As far as I know, 20 or 25 km/s is the maximum velocity achieved by practical spacecrafts. If such a Sci-fi craft exists (as in Wall-E - where the craft cruises through the debris), we have a lot of choices. Physics is not necessarily needed. Sci-Fi is very good.
Spacecrafts (I mean, those used in space-travel) of the past and present are mostly guided by a bunch of astro guys on ground. If they were able to design the crafts and guide them through the asteroid belt (like the Voyager twins) by using some transmitter-receiver mechanism as in RADAR or SONAR or a Computer-aided Guidance system, then we could think of the future easily.
First, we'll be in an age of space-travel, where we'll have the farthest seeing telescopes (best ever ones than Hubble or James), and we'll have all exact locations and events (that may happen during travel, like future impacts on our space ship, etc.). So, guiding the craft wouldn't be so difficult like making some Brownian motions like the molecules do, or even land in several asteroids resting some time, like that.

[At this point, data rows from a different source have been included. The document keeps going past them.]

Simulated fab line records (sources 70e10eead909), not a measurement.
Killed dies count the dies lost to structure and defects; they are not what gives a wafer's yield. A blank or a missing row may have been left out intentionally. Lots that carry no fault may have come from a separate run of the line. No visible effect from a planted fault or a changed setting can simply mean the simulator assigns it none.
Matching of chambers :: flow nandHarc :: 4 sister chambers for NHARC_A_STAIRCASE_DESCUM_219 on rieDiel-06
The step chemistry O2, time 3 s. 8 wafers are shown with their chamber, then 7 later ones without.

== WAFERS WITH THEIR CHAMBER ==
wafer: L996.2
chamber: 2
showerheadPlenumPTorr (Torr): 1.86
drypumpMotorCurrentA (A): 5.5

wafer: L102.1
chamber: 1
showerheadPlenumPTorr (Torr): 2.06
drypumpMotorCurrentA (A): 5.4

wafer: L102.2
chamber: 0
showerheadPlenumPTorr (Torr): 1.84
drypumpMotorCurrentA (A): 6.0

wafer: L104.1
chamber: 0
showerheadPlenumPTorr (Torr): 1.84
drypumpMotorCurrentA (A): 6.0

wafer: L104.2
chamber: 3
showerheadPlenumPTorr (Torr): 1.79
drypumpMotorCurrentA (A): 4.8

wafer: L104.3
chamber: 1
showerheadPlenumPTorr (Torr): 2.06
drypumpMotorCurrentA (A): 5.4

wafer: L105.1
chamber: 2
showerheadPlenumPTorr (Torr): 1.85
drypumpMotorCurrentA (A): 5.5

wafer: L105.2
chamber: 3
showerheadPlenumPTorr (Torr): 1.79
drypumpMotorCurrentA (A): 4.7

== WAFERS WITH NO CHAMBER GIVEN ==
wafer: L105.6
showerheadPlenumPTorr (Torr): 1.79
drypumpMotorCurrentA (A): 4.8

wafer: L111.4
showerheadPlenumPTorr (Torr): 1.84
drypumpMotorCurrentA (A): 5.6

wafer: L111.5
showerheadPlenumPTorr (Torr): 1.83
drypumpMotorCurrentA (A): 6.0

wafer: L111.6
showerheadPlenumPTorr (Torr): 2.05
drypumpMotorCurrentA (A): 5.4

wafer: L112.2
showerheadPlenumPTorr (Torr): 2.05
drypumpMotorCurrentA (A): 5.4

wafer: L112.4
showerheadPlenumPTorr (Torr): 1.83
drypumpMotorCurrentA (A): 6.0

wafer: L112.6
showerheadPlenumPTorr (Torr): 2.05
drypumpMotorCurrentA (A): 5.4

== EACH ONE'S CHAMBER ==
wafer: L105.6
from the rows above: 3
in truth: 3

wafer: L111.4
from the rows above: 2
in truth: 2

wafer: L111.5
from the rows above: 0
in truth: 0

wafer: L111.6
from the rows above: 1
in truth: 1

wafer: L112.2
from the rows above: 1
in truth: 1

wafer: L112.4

If it simply by designing the spacecraft to have huge acceleration, wouldn't that mean lots of constraints on the material the spacecraft can be made of?
Not only the material because, the material is required only to provide resistance to the impact-able asteroids or when you're planning to dash through all the objects on your path. If the craft is planned to make sudden turns on its way, it should also have opposite thrusters with more or less the same power. If I'm allowed to talk still, I'll go into Sci-Fi.